The term means that the vector mainly wants to increase its component. But the splotch functions can also direct its motion. A splotch function might have a kind of ridge that directs some of the motion into other components. If tends to direct motion in such a way that , increases, then it will be selected for, becoming stronger and stronger as time goes on.

**Results**

I used ordinary gradient descent, with a constant step size, and with a bit of random noise added in. Figure 1 shows the value of x0 as a function of time, while figure 2 shows the values of x1,x2,…x16 as a function of time.

Fig 1:

Fig 2:

There are three phases to the evolution: In the first, increases steadily, and the other coordinates wander around more or less randomly. In the second phase, a self-reinforcing combination of splotches (a “demon”) takes hold and amplifies itself drastically, feeding off the large gradient. Finally, this demon becomes so strong that the search gets stuck in a local valley and further progress stops. The first phase is more or less from 0 to 2500 steps. The second phase is between 2500 steps and 4000 steps, though slowing down after 3500. The final phase starts at 4000 steps, and likely continues indefinitely.

Now that I have seen demons arise in such a simple situation, it makes me wonder how commonly the same thing happens in the training of deep neural networks. Anyways, hopefully this is a useful model for people who want to understand the mechanisms behind the whole “demons in imperfect search” thing more clearly. It definitely helped me, at least.

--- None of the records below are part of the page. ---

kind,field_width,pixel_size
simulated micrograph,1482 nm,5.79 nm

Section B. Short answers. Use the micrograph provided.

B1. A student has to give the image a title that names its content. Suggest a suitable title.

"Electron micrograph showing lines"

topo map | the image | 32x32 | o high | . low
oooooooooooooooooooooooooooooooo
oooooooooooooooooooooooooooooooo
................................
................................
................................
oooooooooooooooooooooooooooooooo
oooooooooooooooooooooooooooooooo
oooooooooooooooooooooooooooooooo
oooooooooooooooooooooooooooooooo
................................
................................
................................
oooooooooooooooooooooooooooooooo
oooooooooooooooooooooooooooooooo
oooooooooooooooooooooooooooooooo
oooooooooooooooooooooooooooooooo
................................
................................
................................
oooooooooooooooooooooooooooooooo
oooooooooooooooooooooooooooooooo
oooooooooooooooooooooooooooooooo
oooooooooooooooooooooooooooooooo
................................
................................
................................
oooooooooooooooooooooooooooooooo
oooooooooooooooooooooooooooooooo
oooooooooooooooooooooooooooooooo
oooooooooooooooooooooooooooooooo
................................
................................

Update: The code is now up here: https://github.com/DaemonicSigil/tessellating-hills

- The Main Sources of AI Risk? by 21 Mar 2019 18:28 UTC; 76 points) (
- 2020 Review Article by 14 Jan 2022 4:58 UTC; 73 points) (
- “Inner Alignment Failures” Which Are Actually Outer Alignment Failures by 31 Oct 2020 20:18 UTC; 60 points) (
- Positive Feedback → Optimization? by 16 Mar 2020 18:48 UTC; 19 points) (
- [AN #90]: How search landscapes can contain self-reinforcing feedback loops by 11 Mar 2020 17:30 UTC; 11 points) (
- 15 Apr 2021 23:41 UTC; 4 points) 's comment on Old post/writing on optimization daemons? by (

Now this is one of the more interesting things I’ve come across.

I fiddled around with the code a bit and was able to reproduce the phenomenon with DIMS = 1, making visualisation possible:

Behold!

Here’s the code I used to make the plot:

That’s very cool, thanks for making it. At first I was worried that this meant that my model didn’t rely on selection effects. Then I tried a few different random seeds, and some, like 1725, didn’t show demon-like behaviour. So I think we’re still good.

Hmm, the inherent 1d nature of the visualization kinda makes it difficult to check for selection effects. I’m not convinced that’s actually what’s going on here. 1725 is special because the ridges of the splotch function are exactly orthogonal to x0. The odds of this happening probably go down exponentially with dimensionality. Furthermore, with more dakka, one sees that the optimization rate drops dramatically after ~15000 time steps, and may or may not do so again later. So I don’t think this proves selection effects are in play. An alternative hypothesis is simply that the process gets snagged by the first non-orthogonal ridge it encounters, without any serous selection effects coming into play.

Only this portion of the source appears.